Computer Vision Chapter 28

SLAM

SLAM (Simultaneous Localization and Mapping) estimates the sensor trajectory and a map of the environment at the same time—classic in robotics and AR. Visual SLAM uses cameras (monocular, stereo, RGB-D). Building blocks include feature tracking, two-view / multi-view geometry, bundle adjustment, loop closure to correct drift, and pose graphs. Full systems (ORB-SLAM, VINS, LSD-SLAM) are large; this chapter explains the idea and shows OpenCV two-frame motion from matched points—one step inside visual odometry.

Localization vs mapping

Localization: given a map, where am I? Mapping: given poses, what does the world look like? SLAM couples both because each helps the other: a better map improves pose; better poses improve the map. Without global constraints, integrating only relative motion drifts—loop closure detects revisits and distributes error.

Visual odometry (VO)

Frame-to-frame motion; subset of SLAM without global optimization or loop closure—can be a module inside SLAM.

Sensor fusion

IMU + camera (VIO), LiDAR + camera—filters (EKF) or factor graphs fuse predictions.

Typical visual SLAM pipeline

  1. Extract and match features (ORB, FAST+BRIEF, …).
  2. Estimate motion between frames (essential/fundamental matrix, PnP with map points).
  3. Triangulate new 3D landmarks; local bundle adjustment.
  4. Detect loops; optimize pose graph or global BA.

Example: match two frames

import cv2
import numpy as np

g1 = cv2.imread("frame0.jpg", cv2.IMREAD_GRAYSCALE)
g2 = cv2.imread("frame1.jpg", cv2.IMREAD_GRAYSCALE)
orb = cv2.ORB_create(1000)
k1, d1 = orb.detectAndCompute(g1, None)
k2, d2 = orb.detectAndCompute(g2, None)

bf = cv2.BFMatcher(cv2.NORM_HAMMING, crossCheck=True)
matches = bf.match(d1, d2)
matches = sorted(matches, key=lambda m: m.distance)[:200]

pts1 = np.float32([k1[m.queryIdx].pt for m in matches])
pts2 = np.float32([k2[m.trainIdx].pt for m in matches])

Essential matrix and recoverPose

With calibrated intrinsics K, the essential matrix E relates normalized correspondences. recoverPose yields R, t (up to scale for monocular).

K = np.array([[fx, 0, cx], [0, fy, cy], [0, 0, 1]], dtype=np.float64)

E, mask = cv2.findEssentialMat(pts1, pts2, K, method=cv2.RANSAC, prob=0.999, threshold=1.0)
in1 = pts1[mask.ravel() == 1]
in2 = pts2[mask.ravel() == 1]

_, R, t, _ = cv2.recoverPose(E, in1, in2, K)
# R,t: motion from frame1 coords to frame2 (convention: verify OpenCV docs)

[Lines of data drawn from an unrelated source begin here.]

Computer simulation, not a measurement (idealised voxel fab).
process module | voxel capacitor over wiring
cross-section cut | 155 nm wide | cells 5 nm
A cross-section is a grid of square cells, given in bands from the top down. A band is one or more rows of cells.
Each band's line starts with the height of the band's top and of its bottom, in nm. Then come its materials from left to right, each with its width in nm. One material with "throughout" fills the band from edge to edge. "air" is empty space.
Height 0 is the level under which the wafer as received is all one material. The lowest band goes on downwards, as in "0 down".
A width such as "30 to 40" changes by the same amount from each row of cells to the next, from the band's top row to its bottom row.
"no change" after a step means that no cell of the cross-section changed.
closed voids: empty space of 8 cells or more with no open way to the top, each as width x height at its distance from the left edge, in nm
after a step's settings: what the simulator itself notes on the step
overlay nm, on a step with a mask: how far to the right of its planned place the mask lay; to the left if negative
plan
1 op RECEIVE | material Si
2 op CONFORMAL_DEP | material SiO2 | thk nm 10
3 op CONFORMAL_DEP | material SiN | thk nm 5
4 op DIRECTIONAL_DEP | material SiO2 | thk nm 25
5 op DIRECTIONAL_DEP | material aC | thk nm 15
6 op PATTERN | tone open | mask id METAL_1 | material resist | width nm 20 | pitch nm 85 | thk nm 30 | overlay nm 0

Fundamental matrix (uncalibrated)

F, mask = cv2.findFundamentalMat(pts1, pts2, cv2.FM_RANSAC, 1.0, 0.99)

Frameworks to explore

  • ORB-SLAM3 — feature-based, mono/stereo/RGB-D, loop closing.
  • OpenVINS, VINS-Mono — tightly coupled VIO.
  • RTAB-Map — RGB-D mapping with ROS integration.

Takeaways

  • SLAM = online pose + map; drift needs loop closure or global sensors.
  • Two-view geometry (E, recoverPose) is a VO building block.
  • Production SLAM uses factor graphs / BA—not just pairwise estimates.

Quick FAQ

Translation from two views is known only up to scale without metric references (stereo baseline, IMU, known object size).

Structure-from-Motion often processes an unordered photo collection offline; SLAM stresses real-time operation and sequential state estimation.